She takes advantage of his absence and cries now. Cries as she vacuums, cries as she cleans the kitchen, cries in the bathroom as she scrubs the shower and sink, only briefly stops crying when she goes to take the empty bottles downstairs and starts to cry the minute she’s back in the apartment, cries as she takes down the pictures which she and Hans hung up together.

To witness someone else’s tears is not necessarily to be moved yourself. But to absorb “Kairos” is — like reading “Wuthering Heights” or “On Chesil Beach,” listening to albums like Lou Reed’s “Berlin” or Tracey Thorn’s “A Distant Shore,” watching the film “Truly, Madly, Deeply” or ingesting an ideal edible — to set yourself on a gentle downward trajectory.

If “Kairos” were only a tear-jerker, there might not be much more to say about it. But Erpenbeck, a German writer born in 1967 whose work has come sharply to the attention of English-language readers over the past decade, is among the most sophisticated and powerful novelists we have.

Clinging to the undercarriage of her sentences, like fugitives, are intimations of Germany’s politics, history and cultural memory. It’s no surprise that she is already bruited as a future Nobelist. Her work has attracted star translators, first Susan Bernofsky and now the poet and critic Michael Hofmann.

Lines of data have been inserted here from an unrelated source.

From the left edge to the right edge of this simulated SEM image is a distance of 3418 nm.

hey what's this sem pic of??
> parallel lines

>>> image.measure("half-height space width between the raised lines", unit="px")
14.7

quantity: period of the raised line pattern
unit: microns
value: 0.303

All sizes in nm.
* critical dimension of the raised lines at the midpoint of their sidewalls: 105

“Kairos” is Erpenbeck’s sixth book of fiction to be issued in English. Her previous novel, “Go, Went, Gone,” was published in the United States in 2017. It’s about a retired classics professor who becomes embroiled in the fate of African refugees in Germany. I found it powerful but often tendentious.

“Kairos” — the title refers to the Greek god of opportunity — is her earthiest novel to date. It’s not just the sex; this is a novel in which pansies are said to resemble Karl Marx and looking inside a stranger’s refrigerator is said to be as good as going to the cinema. She is also writing more closely to her own unconscious.